The cleanup falls on the infrastructure team running the platform, the contractor that built it, and management. If customer data leaks, a duty to report to the data-protection authority and notify individuals arises, on top of damages and lost trust. What never shows in the number 7.8 is the weight of "confirmed exploited." Because this is not a theoretical danger but a technique in active use, whether you can quickly check that no old, unpatched servers remain is what decides the operator's safety.

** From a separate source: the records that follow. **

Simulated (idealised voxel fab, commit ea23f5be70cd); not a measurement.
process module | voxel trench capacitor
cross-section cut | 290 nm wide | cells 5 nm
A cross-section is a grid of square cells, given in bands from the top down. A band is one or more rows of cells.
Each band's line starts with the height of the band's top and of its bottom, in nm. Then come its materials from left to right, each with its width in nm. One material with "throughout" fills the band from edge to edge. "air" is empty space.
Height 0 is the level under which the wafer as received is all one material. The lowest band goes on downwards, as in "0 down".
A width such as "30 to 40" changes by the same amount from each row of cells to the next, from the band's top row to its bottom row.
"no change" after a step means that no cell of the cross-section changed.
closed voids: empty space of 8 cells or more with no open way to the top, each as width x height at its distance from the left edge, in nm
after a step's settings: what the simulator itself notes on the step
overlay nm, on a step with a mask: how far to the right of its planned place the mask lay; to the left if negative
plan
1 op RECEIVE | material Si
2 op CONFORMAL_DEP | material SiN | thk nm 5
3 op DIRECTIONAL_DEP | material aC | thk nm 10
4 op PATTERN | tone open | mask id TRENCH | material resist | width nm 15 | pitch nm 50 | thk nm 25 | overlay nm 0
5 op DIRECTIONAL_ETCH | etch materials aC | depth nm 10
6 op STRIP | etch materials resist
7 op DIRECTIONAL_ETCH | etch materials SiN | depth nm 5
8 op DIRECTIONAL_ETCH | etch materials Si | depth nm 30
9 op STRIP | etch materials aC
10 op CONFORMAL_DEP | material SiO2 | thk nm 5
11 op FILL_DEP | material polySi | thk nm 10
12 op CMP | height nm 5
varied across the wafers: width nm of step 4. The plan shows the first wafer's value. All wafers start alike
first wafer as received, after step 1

What are cgroups and container escape in the first place
A "container" is the technology of packing an app with its needed parts into a small box and running it, widely used in Docker, Kubernetes, and OpenShift. Its strength is running multiple boxes separated on one server, and it is the foundation of today's cloud. One of the features that makes those boxes work is Linux's cgroups (control groups), the mechanism that partitions and manages how much CPU and memory each container can use.
"Container escape" refers to a state where a program that should be confined inside a box crosses the wall and can operate the server itself. Since the premise of containers is keeping things safe by separating each box, an escape breaks that premise at the root. Other containers riding on the same server are put at risk together.
This flaw arose in the cgroups release_agent feature. It is a cleanup mechanism — "when this group's processes finish, run the specified program" — that should only be configurable by an administrator. But Linux failed to check whether the one setting it held admin privilege (CAP_SYS_ADMIN). According to the security firm Unit 42's analysis, the fix was just an 8-line addition of a permission check.
Inside CVE-2022-0492: the missing check and the conditions for escape
According to the NVD (the U.S. vulnerability database), the flaw is in the cgroups v1 cgroup_release_agent_write function, and it lets an unprivileged user misuse release_agent to escalate privileges and cross the isolation wall (CWE-862, missing authorization). The attacker escapes by creating a new namespace inside the container to gain admin privilege, mounting a writable cgroup filesystem, planting a malicious release_agent, and triggering its execution.
However, what must not be misunderstood is that escape requires several conditions to line up. Unit 42 lists the main conditions for a successful container escape as: (1) the container runs with root privilege, (2) there is no AppArmor or SELinux protection, (3) Seccomp is disabled, (4) the host has unprivileged namespaces enabled, and (5) the container runs in a v1 cgroup. Conversely, if any of AppArmor, SELinux, or Seccomp is in effect, escape is prevented. Many container environments ship with these protections by default, so if you run with the default settings, you are likely protected.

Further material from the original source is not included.